When one X account posted a photo of a Black girl looking at a statue of a Black woman in chains—accompanied by the words “People have the audacity to say, get over it. It was in the past”—Gilley reposted it, commenting, “No. I think Africans should be reminded again and again of the endemic slave empires and slave/human sacrifice cultures that pervaded the continent until European moral revolution and colonial expansion put an end to it. Never forget.”

Gilley’s profile may now rise higher. Last week, New College of Florida, where Republican governor Ron DeSantis’s appointed trustees have been enacting a conservative overhaul, announced it had hired Gilley as a Presidential Scholar in Residence for a one-year stint.

But Gilley could stay longer. “Presidential Scholar in Residence positions are eligible for renewal each year,” college spokesman Nate March told Inside Higher Ed in an email.

“It is the beginning of what I hope will be a long-term engagement,” Gilley wrote in an American Conservative essay on his move.

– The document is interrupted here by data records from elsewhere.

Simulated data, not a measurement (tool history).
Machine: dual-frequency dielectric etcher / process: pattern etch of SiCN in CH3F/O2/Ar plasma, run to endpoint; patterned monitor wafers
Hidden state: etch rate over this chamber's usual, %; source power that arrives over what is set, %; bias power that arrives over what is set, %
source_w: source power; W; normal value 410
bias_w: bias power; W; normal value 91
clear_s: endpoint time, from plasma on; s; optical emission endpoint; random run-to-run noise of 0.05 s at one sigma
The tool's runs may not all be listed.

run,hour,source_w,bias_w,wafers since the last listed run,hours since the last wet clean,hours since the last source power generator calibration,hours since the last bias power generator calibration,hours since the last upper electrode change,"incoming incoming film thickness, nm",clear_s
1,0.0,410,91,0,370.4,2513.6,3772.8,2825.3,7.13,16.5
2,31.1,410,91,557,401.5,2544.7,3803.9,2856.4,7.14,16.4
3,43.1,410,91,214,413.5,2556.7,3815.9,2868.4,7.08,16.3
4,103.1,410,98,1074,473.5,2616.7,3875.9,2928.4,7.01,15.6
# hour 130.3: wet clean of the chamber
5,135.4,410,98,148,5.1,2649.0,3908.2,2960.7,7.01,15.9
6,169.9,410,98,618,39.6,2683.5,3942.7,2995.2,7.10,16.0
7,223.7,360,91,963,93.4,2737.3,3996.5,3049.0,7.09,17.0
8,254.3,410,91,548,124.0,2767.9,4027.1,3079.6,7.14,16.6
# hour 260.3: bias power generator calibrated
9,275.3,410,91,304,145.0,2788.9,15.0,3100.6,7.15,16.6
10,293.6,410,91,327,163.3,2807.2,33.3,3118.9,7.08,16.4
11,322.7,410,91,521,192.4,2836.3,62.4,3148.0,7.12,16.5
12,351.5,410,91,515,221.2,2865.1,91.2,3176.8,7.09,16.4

March said Gilley will be paid $135,000 next academic year. Gilley said he’s taking the position while on sabbatical from his tenured position at Portland State. That university said professors on one-year sabbaticals continue receiving 75 percent of their salaries—so Gilley will be paid that as well.

Christopher Rufo, the prominent opponent of critical race theory and diversity, equity and inclusion whom DeSantis appointed to the New College Board of Trustees last year, touted the hire on X. Gilley “survived the academic mob after publishing ‘The Case for Colonialism,’” Rufo said, and his hiring shows how New College is “expanding the Overton Window and supporting courageous scholars.”

All the President’s Men

Gilley has expressed excitement about joining New College, which he sees as the start of a revolution in public higher education. He told Inside Higher Ed that “it’s a watershed moment when democratic society finally said to the faculty: ‘You’ve mismanaged higher education, you’ve used the excuse of faculty governance and academic freedom to squelch academic freedom, to make massive massively destructive impacts on science and on learning, and your time is up.’”

In January 2023, DeSantis kicked off major changes by appointing six conservatives, including Rufo, to the New College board. Next, the trustees ousted Patricia Okker as president and hired Richard Corcoran, a former Republican lawmaker and DeSantis ally.

Corcoran has now brought in at least four Presidential Scholars in Residence. New College didn’t confirm how many more might be coming next academic year, besides Gilley, but three have previously been announced.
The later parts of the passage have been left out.